FUND YOUR STARTUP – 10 EARLY STAGE METHODS
FUND YOUR STARTUP – 10 EARLY STAGE METHODS
❏ I’m speaking on Fund Your Startup: 10 Early Stage Methods (Link) today. Funding is one of your first challenges if you are starting a new company. Choose the wrong path, and you could weaken your company. If you want to be on the right track, you can retain majority control of your company. Does this sound like something you would benefit from understanding? Let’s get started!
As an executive coach, I provide founders with the right kind of help at the right time. Recently, I taught you Startup Name – 10 Name Your Startup Steps (link).
This week, I’ll show you how to fund your startup. Ten early-stage methods (Link). You often need money when you’ve just flushed out your idea or finished your MVP. I get asked this question more often than almost any other subject. Ready to find the answers? Let’s get started!
Method 1: Personal Funds
The vast majority of founders will get their company started using personal funds. If you’re unwilling to spend your money on your idea, why should anyone else? I recommend saving 6–12 months of “personal nut” money before you go full-time on your startup. What is a “personal nut”? It’s the amount you pay out each month for essentials. Your monthly income includes rent or mortgage, electricity, water, sewerage, automobiles, and food. So if your “personal nut” is $2000/month, save up $12K to $24K. Work “after-hours” on your side gig until then.

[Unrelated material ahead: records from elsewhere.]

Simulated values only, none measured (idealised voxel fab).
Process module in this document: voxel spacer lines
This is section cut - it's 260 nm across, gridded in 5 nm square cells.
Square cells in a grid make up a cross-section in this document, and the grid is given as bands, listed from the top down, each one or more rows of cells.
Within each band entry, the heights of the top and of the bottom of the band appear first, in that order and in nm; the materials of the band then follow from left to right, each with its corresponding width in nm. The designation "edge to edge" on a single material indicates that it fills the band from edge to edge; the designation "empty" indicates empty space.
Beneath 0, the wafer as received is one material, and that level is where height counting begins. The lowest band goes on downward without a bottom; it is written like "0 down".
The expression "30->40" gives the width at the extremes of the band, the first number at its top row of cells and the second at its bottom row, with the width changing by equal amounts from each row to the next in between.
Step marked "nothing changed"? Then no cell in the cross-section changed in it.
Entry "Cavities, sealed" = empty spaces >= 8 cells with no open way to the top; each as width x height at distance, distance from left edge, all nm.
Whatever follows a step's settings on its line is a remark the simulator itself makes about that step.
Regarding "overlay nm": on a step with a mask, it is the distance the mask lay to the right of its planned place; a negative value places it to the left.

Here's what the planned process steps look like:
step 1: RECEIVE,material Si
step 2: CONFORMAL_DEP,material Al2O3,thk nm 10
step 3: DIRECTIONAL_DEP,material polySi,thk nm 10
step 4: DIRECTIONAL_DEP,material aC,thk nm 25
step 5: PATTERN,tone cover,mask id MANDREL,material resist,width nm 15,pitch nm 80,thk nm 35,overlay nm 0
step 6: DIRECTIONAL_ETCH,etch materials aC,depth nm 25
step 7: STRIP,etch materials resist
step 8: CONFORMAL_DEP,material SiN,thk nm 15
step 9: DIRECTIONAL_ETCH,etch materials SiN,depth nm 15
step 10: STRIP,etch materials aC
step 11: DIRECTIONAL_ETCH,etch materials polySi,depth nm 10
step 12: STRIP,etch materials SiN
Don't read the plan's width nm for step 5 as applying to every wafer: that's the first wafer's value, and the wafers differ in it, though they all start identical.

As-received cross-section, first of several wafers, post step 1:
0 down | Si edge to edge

Method 2: Bank Loan & Lines of Credit
After personal funds, bank loans and lines of credit are often your next choice. You can choose from several forms. If you have equity in a home or land, you can usually get an equity line of credit set up. Be careful, and only borrow what you are willing to lose. You can also borrow against your line of credit on your bank cards. Bank loans and lines of credit are costly, so think twice before you take this route.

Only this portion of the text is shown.